A search for flavour-changing neutral current (FCNC) events via the coupling of a top quark, a photon, and an up or charm quark is presented using 81 fb$^{-1}$ of proton-proton collision data taken at a centre-of-mass energy of 13 TeV with the ATLAS detector at the LHC. Events with a photon, an electron or muon, a $b$-tagged jet, and missing transverse momentum are selected. A neural network based on kinematic variables differentiates between events from signal and background processes. The data are consistent with the background-only hypothesis, and limits are set on the strength of the $tq\gamma$ coupling in an effective field theory. These are also interpreted as 95% CL upper limits on the cross section for FCNC $t\gamma$ production via a left-handed (right-handed) $tu\gamma$ coupling of 36 fb (78 fb) and on the branching ratio for $t\rightarrow \gamma u$ of $2.8\times 10^{-5}$ ($6.1\times 10^{-5}$). In addition, they are interpreted as 95% CL upper limits on the cross section for FCNC $t\gamma$ production via a left-handed (right-handed) $tc\gamma$ coupling of 40 fb (33 fb) and on the branching ratio for $t\rightarrow \gamma c$ of $22\times 10^{-5}$ ($18\times 10^{-5}$).

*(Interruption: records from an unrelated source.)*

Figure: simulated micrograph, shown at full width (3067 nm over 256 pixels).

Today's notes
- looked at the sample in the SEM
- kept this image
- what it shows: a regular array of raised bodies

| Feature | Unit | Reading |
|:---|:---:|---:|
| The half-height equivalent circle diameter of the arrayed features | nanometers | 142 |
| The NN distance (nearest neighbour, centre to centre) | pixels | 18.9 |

Post-fit distributions of a background-only fit to the signal region (SR) and the control regions (CRs) of the NN output in the SR. In addition, the expected signal is overlaid for an effective coupling strength corresponding to the observed limit multiplied by a factor of ten.
Observed (expected) 95 % CL limits on the effective coupling strengths for different vertices and couplings, the production cross section, and the branching ratio. For the former, the energy scale is assumed to be $\Lambda$ = 1 TeV.
Post-fit distributions of a background-only fit to the SR and the CRs of the NN output in the SR for the $tu\gamma$ right-handed coupling. In addition, the expected signal is overlaid for an effective coupling strength corresponding to the observed limit multiplied by a factor of ten.